Jacob W. Frank (National Park Service)
/
Flickr

Concrete is the most abundant manufactured material in the world. It is primarily composed of water, cement, and aggregate (sand and gravel.) Cement manufacturing is responsible for about 8% of the world’s total CO2 emissions, primarily a result of the chemical reaction of heating limestone and the combustion of fossil fuels used to provide the heat.

A startup company spun off from the University of Wisconsin- Madison has developed a durable, inexpensive, and environmentally-friendly building material made from two harmful pollutants. The company, called Alithic, uses chemical reactions to pull carbon dioxide from the air and then mix it with industrial wastes like coal ash. A fan sucks air into a special cooling tower where it passes over an alkaline solution of sodium hydroxide, which reacts with carbon dioxide. The resultant solution is mixed with the coal ash forming a carbonate and releasing sodium hydroxide. The carbonate mineral product (known as supplementary cementitious material or SCM) can be substituted for traditional Portland cement for making concrete.

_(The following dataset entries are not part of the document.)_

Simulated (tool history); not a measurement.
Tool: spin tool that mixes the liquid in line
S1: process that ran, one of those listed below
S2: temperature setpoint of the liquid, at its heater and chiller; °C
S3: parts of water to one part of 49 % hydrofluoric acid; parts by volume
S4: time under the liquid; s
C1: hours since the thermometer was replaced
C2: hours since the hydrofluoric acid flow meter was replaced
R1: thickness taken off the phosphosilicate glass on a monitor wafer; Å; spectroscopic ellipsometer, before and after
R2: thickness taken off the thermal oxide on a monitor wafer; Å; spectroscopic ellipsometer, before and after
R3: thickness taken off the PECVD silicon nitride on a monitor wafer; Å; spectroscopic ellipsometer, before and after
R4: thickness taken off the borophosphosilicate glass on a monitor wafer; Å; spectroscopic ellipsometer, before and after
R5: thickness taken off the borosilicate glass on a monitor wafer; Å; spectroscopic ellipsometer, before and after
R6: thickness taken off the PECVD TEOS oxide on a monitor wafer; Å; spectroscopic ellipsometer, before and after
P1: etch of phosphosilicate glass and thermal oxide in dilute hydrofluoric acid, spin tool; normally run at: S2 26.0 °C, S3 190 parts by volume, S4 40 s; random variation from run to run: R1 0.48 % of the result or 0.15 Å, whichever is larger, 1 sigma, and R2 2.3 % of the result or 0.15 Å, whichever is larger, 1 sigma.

The process locks away carbon dioxide to produce a product that is cheaper and, in some cases, stronger than traditional cement. The coal ash Alithic uses comes from a local landfill. The company is also testing other waste streams from places like blast furnaces that contain useful materials like calcium and magnesium. So, the Alithic process removes carbon dioxide from the atmosphere, cleans up an environmental mess, and produces a viable substitute for traditional cement.

The Alithic material is being shipped to a number of ready-mix concrete plants, where potential customers are testing its binding properties.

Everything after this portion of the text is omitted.